The reason God spoke judgment against Edom was their actions during the ravaging of Israel’s capitol and the home of God’s temple, Jerusalem. The condemnation begins with general statements: you gloated over your brothers and stood aloof during their time of need. Eventually the charges are much more specific, you pillaged the city and handed survivors over to their captors. There is a theme of fraternal betrayal in the judgment, as though Edom is particularly guilty because of its shared ancestry with Israel.

Here’s the thing: the Babylonian conquest was the result of God’s judgment against Israel (a different, very long story for perhaps a different time). So if God sent the conquerors to Israel, why is Edom at fault for contributing to the conquering?

I think part of the answer lies in the other major theme in the book of Obadiah: Edom’s arrogance. Their participation in the sacking of Jerusalem wasn’t an attempt to align themselves with the rightness of God’s judgment; it was an extension of the pride and haughtiness of a nation that believed itself above judgment.

Fast-forwarding to the present, then, my first question is who are the people of God in my story? The answer is, the Church. The second question is, who am I in the story? Well, I am part of the Church and therefore part of the people of God. I start to feel concerned, however, when I realize I might also at times be Edom. There are times when I look at the people of God, or a segment thereof, and in my “righteousness” deem them very worthy of judgment. I rant about their hatefulness, mock their beliefs, and gloat over how misguided and ignorant they are. In those moments, no matter how true my statements, have I set myself against the people of God…and by extension against God Himself?

Yahweh seems to feel pretty strongly connected to His people, and He often seems to take their offenses on as His own. And while it is completely within His rights to judge them, He doesn’t seem to extend that right to others. I’m sure it has something to do with us all being borne of the same earth and dirt and sin. So when I, as a dirt-borne person, judge and mock His people, it may be safe to say that He takes that personally. Even when judgment is His course of action, even if He calls me to participate in that, He still holds me accountable if I choose to sin in the process.

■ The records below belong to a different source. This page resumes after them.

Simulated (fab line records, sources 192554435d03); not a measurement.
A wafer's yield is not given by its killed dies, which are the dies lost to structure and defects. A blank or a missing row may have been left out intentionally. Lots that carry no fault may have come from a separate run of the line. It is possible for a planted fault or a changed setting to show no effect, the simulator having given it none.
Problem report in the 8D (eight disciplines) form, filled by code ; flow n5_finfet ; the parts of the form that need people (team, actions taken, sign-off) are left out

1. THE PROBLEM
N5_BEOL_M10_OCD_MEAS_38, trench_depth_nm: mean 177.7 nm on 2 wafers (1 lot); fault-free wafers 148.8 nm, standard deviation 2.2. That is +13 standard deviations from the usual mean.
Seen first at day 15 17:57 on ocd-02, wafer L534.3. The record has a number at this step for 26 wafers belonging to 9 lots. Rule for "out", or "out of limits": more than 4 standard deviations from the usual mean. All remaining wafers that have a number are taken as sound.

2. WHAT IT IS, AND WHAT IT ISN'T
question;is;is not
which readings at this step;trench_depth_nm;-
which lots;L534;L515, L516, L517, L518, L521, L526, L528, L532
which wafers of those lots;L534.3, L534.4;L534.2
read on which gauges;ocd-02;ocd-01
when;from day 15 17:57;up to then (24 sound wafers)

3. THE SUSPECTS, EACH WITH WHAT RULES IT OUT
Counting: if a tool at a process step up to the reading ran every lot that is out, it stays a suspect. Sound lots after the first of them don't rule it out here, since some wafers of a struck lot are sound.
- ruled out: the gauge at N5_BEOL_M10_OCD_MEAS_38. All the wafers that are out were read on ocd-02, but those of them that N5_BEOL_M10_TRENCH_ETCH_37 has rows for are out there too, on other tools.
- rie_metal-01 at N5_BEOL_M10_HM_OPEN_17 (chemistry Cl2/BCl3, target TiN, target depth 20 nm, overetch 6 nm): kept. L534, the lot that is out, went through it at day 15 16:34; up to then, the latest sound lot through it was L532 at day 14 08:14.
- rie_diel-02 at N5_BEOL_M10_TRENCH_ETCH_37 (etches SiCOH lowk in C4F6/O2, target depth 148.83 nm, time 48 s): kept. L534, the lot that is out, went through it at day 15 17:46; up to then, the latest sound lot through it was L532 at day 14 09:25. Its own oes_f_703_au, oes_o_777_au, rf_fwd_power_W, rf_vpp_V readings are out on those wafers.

Currently my world is populated by some people who are, in my opinion, very, very destructive in some of the things they preach and practice in the name of Biblical Christianity. People I love have been deeply wounded by teachings and beliefs that rob women of their personhood, men of their love, and everyone of the peace intended to mark our relationship with Christ. I am angry at the spiritual abuse I see happening, and incensed by the brokenness I see inflicted on women who are openly oppressed because of their chromosomal make-up. My heart is broken by the view of God as angry and judgmental, the bully with a magnifying glass standing over an ant hill.

But. Even if God’s heart is as broken as mine, even if He is as angry and protective of women as I am, even if judgment was His reaction to it all (and I am not saying it is)…even if all of this is true, they are still His people and as such He is still their defender and protector. Do I really want to be the one He’s defending them from? Never. I never want to be the enemy of God. And it seems like maybe that’s exactly what I am when I mock His people in their sin (remember, mocking was one of the sins of Edom against Israel).

When I set myself against the people of God I set myself up against Him. I’m accountable for sins of pride and mocking even when there is truth in my observations. If I am really called to participate in the advancing of a kingdom of peace in the name of Christ the King, there is no place for haughtiness or self-righteous anger in my attitude toward the world. Or the Church. So once again I have to ask, teach me how to pray. And I ask anyone still reading after all of that, how do you pray for the Church in her sins?




  1. July 22, 2012 at 8:06 am

    Thank you for writing this. And yes, your question is correct. I’m still working on a good answer.

  2. Crystal said,

    July 22, 2012 at 6:31 pm

    I am humbled by my own sin in this area, that I fell into certain theological views that hurt myself and my family. I understand how one gets there and so God has shown me how to have compassion.

    I think there is a line that has to be straddled. On the one hand, Jesus was really firm and hard on the pharisees for misleading and abusing the people. He deals with teachers more strictly than with those who are not. (“Let not many of you become teachers, my brethren, knowing that as such we will incur a stricter judgment.” James 3:1)

    So I think on the one hand, we need to be angry at the evil that is done. It’s evil and if we are not angry about it, and do not defend those who are being mistreated, we are not acting as God acts, and so we are sinning by omission.

    But at the same time, we need to also act as our Father has acted toward us, in that, while we were yet sinners, Christ died for us (Romans 5:8).

    And so our response is also to be compassionate, to desire repentance, to plead their case before the Lord and love our enemies, since we were once enemies of God, but He adopted us as His own.

    The most important thing, I think, is to be honest. It would be a lie to say spiritual abuse isn’t evil. And so also to say that because we are sinners, we cannot judge whether or not it’s evil. That would be denying our status before the Lord as His saved, redeemed children who have inherited all that Jesus won. We are clean. We are righteous. We may come boldly to the throne of grace to find help in times of need (Hebrews 4:16).

    “The Lord has dealt with me according to my righteousness;
    according to the cleanness of my hands he has rewarded me.
    For I have kept the ways of the Lord;
    I am not guilty of turning from my God.
    All his laws are before me;
    I have not turned away from his decrees.
    I have been blameless before him
    and have kept myself from sin.
    The Lord has rewarded me according to my righteousness,
    according to the cleanness of my hands in his sight.”
    –Psalm 18:20-24

    So before the Lord, we should declare the evil of the sin, being completely honest about it, but plead with Him for change, be it by their repentance or by the removal of their leadership position.

    Before the person who is sinning, we should love them, truly, not just with public words but in our hearts also, praying good for them.

    And as opportunity may arise, we should speak to their sin. If God provides the place to do so, we should do so. And if He doesn’t, we trust that God still has this tightly in His grasp and will not forget the sins done to His children.